John Woman

Walter Mosley is a prolific author. His first book was Devil in a Blue Dress which introduced Easy Rawlins, the reluctant detective–my review here. He has 14 in that series through 2016; 6 in the Socrates Fortlow series; 7 in the Leonid McGill series through 2020; 4 Crosstown to Oblivion books; and 17 standalone books with John Woman being the most recent in 2018.

The first thing I can say about this book is that Mosley has come a long way. Yet, not all that far. Easy Rowlins is a man who wants to do his job in a world that does not respect his race. He seeks the truth as well as a payday. John Woman, seven decades later, seeks the truth as well.

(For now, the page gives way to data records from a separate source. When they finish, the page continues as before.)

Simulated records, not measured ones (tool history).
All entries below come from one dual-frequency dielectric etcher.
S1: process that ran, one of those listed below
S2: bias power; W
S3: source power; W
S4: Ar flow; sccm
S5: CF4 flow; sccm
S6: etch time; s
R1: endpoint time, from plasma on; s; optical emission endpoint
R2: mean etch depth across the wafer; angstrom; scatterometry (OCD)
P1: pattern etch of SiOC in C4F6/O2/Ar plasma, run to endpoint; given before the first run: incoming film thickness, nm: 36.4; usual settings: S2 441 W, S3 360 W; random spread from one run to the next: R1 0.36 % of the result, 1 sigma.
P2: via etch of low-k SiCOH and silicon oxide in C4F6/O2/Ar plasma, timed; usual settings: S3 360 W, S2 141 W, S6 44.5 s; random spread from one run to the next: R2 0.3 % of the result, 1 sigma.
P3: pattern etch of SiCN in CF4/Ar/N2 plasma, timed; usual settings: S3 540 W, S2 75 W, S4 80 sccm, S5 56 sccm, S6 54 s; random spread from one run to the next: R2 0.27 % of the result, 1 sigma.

A big difference is that John, son of a broken but intelligent black man, graduated from Yale and then Harvard before becoming a professor at a new school in Arizona. His speciality is deconstructionist history–the study of what we do not know.

I know, history; who would have guessed? If you do not like history you probably won’t like this book. Prof Woman spends much of the book lecturing on why historians are so often wrong. The Civil War was not fought to free the slaves. How can we be sure that six million Jews were killed by the Nazis–or another 3 million Russians, Poles, Gypsies, etc? Too often we rely on flawed sources like Parsons Weems stories about young George Washington throwing a dollar across the Potomac and chopping down a cherry tree. People told the silly stories so long we began to believe they must be true.

Yes, there is a murder in the book and it hangs over most of the storyline like Joe Bflspk’s dark cloud in Li’l Abner. Part of the reason is that the name John Woman is, as you may have guessed, is contrived. After CC Jones killed a man at the age of 16, he created a new image of himself as an 18-year-old high school graduate, and after a semester at CCNY he created a completed degree that qualified him to enter Yale.

I read every page of this book. I would have loved to take his class, even though I had very little idea where Woman was headed. I also did not know where Mosley was headed. He created a direction for his protagonist to go, but I thought Woman was too smart to go that way. I read the last chapter twice to make sure I didn’t overlook something.

The truth is that Woman disappeared. The truth is, we do not know any other truth. In that sense, Mosley kept the story within the deconstructionist framework.

The story has some weaknesses. It was disappointing in places. It was not as grand as I think Mosley wanted it to be. But it is good.